Data structure on disk
Contents
Data structure on disk¶
The way data is written on and read from disk can influence the efficiency and speed of data analysis. When looking at climate data the three main components of a file structure are:
data blocks
headers
encoding/conventions
Blocks¶
Data is stored physically on disk in smaller units which we will refer to as blocks
.
Depending on how the file is structured a variable might be stored on a different number of blocks and when accessing a subset of it, the blocks to be read might or not be stored contiguously.

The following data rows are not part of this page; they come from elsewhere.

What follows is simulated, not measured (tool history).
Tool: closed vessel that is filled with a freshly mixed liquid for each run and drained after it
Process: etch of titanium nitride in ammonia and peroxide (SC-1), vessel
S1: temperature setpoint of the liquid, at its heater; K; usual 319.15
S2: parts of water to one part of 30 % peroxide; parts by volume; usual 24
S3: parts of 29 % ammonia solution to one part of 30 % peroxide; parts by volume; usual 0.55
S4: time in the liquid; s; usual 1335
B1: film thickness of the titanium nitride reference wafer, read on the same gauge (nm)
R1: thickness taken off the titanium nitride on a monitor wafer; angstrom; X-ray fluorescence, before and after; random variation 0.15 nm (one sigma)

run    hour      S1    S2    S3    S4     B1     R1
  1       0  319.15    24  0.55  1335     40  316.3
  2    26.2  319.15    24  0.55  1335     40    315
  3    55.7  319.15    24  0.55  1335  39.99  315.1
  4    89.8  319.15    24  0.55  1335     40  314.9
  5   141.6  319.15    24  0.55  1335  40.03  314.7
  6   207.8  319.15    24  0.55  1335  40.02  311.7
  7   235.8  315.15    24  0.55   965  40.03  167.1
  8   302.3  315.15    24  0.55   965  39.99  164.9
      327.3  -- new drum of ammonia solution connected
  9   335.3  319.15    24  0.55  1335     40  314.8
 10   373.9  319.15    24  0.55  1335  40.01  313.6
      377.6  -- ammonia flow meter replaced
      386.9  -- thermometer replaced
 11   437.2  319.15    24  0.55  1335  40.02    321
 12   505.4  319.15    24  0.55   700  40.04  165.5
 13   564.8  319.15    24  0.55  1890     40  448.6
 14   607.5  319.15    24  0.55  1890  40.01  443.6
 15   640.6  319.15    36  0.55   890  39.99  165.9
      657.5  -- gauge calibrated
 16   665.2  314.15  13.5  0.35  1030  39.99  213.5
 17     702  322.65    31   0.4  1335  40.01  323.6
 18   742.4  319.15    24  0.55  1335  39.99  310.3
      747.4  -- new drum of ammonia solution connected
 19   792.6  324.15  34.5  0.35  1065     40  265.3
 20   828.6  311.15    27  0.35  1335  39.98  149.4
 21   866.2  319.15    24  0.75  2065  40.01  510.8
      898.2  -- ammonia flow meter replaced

When working on big data arrays it is important to be aware of their underlying structure, more detail on how to do this will be shown when looking at the netCDF format.
Chunks
Data blocks are usually referred to as chunks
in netCDF, dask and xarray
Data blocks and the way they are stored in memory, can have massive impacts on file performance in particular when accessing data and/or performing analysis in parallel. Software like xarray
, can load data lazily, i.e., load into memory only the data chunks it needs to perform a specific operation. Data will be most performant with a tool like dask
if it is structured appropriately for the read patterns, and chunk arguments supplied to dask
must align with the chunk sizes the data is physically stored in, otherwise you can end up with worse performance.
Headers¶
Some of the file formats used for climate data are self-describing, i.e. they have a header storing metadata information, like units, variable names etc. This is used by software developers to recognise dimensions and different aspects of the data and treat them accordingly.
Encoding and conventions¶
For the headers to be effective and useful, metadata conventions have been developed to have consistent data definitions. For example, netCDF uses the CF conventions, GRIB files have their own encoding of which the current version is GRIB2.